On Wednesday, 7 September 2016 at 02:09:17 UTC, Manu wrote:
The lesson I learned from this is that you need the user code
to provide a lot of extra information about the algorithm at
compile time for the templates to work out a way to fuse
pipeline stages together efficiently.
I believe it is possible to get something similar in D because
D has more powerful templates than C++ and D also has some
type introspection which C++ lacks. Unfortunately I'm not as
good on D so I can only provide some ideas rather than actual
working code.
Once this problem is solved, the benefit is huge. It allowed
me to perform high level optimizations (streaming load/save,
prefetching, dynamic dispatching depending on data alignment
etc.) in the main loop which automatically benefits all
kernels and pipelines.
Exactly!
I think the problem here is two fold.
First question, how do we combine pipeline stages with minimal
overhead
I think the key to this problem is reliable *forceinline*
for example, a pipeline like this
input.map!(x=>x.f1().f2().f3().store(output));
if we could make sure f1(), f2(), f3(), store(), and map() itself
are all inlined, then we end up with a single loop with no
function calls and the compiler is free to perform cross function
optimizations. This is about as good as you can get.

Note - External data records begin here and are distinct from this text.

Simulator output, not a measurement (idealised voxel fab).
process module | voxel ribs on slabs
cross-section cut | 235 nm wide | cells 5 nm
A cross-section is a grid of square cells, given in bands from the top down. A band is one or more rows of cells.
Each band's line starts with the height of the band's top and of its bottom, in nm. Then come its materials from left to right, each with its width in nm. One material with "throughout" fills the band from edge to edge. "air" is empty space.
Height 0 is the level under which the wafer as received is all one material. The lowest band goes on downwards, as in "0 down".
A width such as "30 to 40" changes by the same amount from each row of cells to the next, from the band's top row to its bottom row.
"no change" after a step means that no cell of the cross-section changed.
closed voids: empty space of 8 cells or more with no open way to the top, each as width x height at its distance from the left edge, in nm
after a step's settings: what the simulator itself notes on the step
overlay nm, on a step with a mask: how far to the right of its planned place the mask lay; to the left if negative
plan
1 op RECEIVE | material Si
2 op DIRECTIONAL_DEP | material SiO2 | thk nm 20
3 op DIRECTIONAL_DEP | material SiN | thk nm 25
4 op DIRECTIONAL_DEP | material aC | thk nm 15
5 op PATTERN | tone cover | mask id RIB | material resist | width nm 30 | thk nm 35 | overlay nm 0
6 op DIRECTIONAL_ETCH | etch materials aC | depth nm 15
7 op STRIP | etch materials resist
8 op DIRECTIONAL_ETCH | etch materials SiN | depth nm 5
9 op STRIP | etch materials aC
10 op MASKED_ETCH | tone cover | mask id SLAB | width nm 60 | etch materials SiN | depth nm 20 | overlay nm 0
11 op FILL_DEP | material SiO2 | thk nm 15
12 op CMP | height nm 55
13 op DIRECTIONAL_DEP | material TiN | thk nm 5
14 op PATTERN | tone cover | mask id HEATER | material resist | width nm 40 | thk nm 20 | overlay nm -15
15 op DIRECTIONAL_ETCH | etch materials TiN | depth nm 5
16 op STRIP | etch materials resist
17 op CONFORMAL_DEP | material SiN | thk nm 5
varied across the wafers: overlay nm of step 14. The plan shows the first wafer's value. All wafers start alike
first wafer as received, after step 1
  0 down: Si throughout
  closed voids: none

Unfortunately at the moment I hear it's difficult to make sure D
functions get inlined.
Second question, how do we combine SIMD pipeline stages with
minimal overhead
Besides reliable inlining, we also need some template code to
repeat stages until their strides match. This requires details
about each stage's logical unit size, input/output type and size
at compile time. I can't think of what the interface of this
would look like but the current map!() is likely insufficient to
support this.
I still don't believe auto-select between scalar or vector paths
would be a very useful feature. Normally I would only consider
SIMD solution when I know in advance that this is a performance
hotspot. When the amount of data is small I simply don't care
about performance and would just choose whatever simplest way to
do it, like map!(), because the performance impact is not
noticeable and definitely not worth the increased complexity.